Georgia's choice of law rules apply the doctrine of lex loci delicti, the traditional rule that "a tort action is governed by the substantive law of the state where the tort was committed." Dowis v. Mud Slingers, Inc., 279 Ga. 808, 809, 816, 621 S.E.2d 413, 414, 419 (2005). Here, the accident and resulting injuries occurred in Alabama and therefore, under general lex loci delicti principles, Alabama substantive law would apply to Plaintiffs' claims. See Risdon Enters., Inc. v. Colemill Enters., Inc., 172 Ga. App. 902, 903, 324 S.E.2d 738, 740 (1984) ("The general rule is that the place of the wrong, the locus delicti, is the place where the injury sustained was suffered rather than the place where the act was committed[.]") (internal quotation marks omitted). The Court recognizes that Georgia courts have sometimes made a distinction in the choice of law analysis between causes of action governed by foreign statutes and causes of action arising out of the common law, declining to apply another jurisdiction's law when no statute is involved. See Frank Briscoe Co. v. Ga. Sprinkler Co., 713 F.2d 1500, 1503 (11th Cir. 1983) (recognizing that "[w]hen no statute is involved, Georgia courts apply the common law as developed in Georgia rather than foreign case law."). The Court finds it unnecessary to decide whether Alabama or Georgia law applies because both states recognize a cause of action for negligent failure to warn against a seller of dangerous products.

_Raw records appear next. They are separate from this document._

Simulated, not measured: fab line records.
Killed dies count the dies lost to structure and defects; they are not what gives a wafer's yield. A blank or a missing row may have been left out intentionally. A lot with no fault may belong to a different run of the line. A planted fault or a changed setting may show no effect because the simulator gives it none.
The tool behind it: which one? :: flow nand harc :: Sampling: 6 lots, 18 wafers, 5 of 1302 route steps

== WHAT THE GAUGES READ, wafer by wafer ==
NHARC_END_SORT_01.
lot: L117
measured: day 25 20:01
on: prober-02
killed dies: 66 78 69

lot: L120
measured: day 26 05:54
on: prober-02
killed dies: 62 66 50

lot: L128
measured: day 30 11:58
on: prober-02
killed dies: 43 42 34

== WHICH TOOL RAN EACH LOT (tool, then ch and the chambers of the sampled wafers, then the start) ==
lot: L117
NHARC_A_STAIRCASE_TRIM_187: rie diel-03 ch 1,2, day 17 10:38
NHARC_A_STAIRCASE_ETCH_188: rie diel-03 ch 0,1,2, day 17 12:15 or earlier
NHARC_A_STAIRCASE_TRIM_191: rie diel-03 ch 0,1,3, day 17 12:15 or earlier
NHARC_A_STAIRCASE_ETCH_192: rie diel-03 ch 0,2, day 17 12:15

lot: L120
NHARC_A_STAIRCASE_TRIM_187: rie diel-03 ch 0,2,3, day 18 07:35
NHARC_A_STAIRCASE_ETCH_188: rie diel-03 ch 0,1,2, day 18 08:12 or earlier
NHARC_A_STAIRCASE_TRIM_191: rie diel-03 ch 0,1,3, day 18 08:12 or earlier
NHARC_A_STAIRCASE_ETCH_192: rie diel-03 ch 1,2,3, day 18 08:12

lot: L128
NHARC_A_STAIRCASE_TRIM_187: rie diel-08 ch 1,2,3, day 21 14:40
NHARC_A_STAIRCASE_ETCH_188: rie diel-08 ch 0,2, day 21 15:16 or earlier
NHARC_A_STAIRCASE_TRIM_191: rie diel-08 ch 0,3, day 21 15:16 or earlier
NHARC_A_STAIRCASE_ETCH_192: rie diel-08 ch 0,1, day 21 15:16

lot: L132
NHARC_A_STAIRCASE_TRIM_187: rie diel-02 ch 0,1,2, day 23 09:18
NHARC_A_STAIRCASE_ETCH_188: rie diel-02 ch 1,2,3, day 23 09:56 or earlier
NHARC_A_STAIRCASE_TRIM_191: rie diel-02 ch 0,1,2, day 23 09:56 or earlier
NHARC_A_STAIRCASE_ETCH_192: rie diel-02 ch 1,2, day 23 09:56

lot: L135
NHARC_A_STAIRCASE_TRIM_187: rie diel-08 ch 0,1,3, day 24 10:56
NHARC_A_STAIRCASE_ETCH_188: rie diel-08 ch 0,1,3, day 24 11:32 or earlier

II. Plaintiffs' Request For Attorney's Fees
Plaintiffs' motion to remand requests that the Court award attorney's fees and costs to Plaintiffs associated with seeking remand of the action to state court. "An order remanding the case may require payment of just costs and any actual expenses, including attorney fees, incurred as a result of the removal." 28 U.S.C. § 1447(c). "Absent unusual circumstances, courts may award attorney's fees under § 1447(c) only where the removing party lacked an objectively reasonable basis for seeking removal. Conversely, when an objectively reasonable basis exists, fees should be denied." Martin v. Franklin Capital Corp., 546 U.S. 132, 141 (2005). Although the Court rejects Defendants' arguments in favor of removal, the Court finds there was an objectively reasonable basis for seeking removal. Therefore, Plaintiffs' request for costs and attorney's fees is denied.
CONCLUSION
Based on the foregoing, Plaintiffs' motion to remand (ECF No. 9) is granted, and this action is remanded to the State Court of Muscogee County, Georgia. Plaintiffs' request for costs and attorney's fees is denied.
IT IS SO ORDERED, this 3rd day of March, 2011.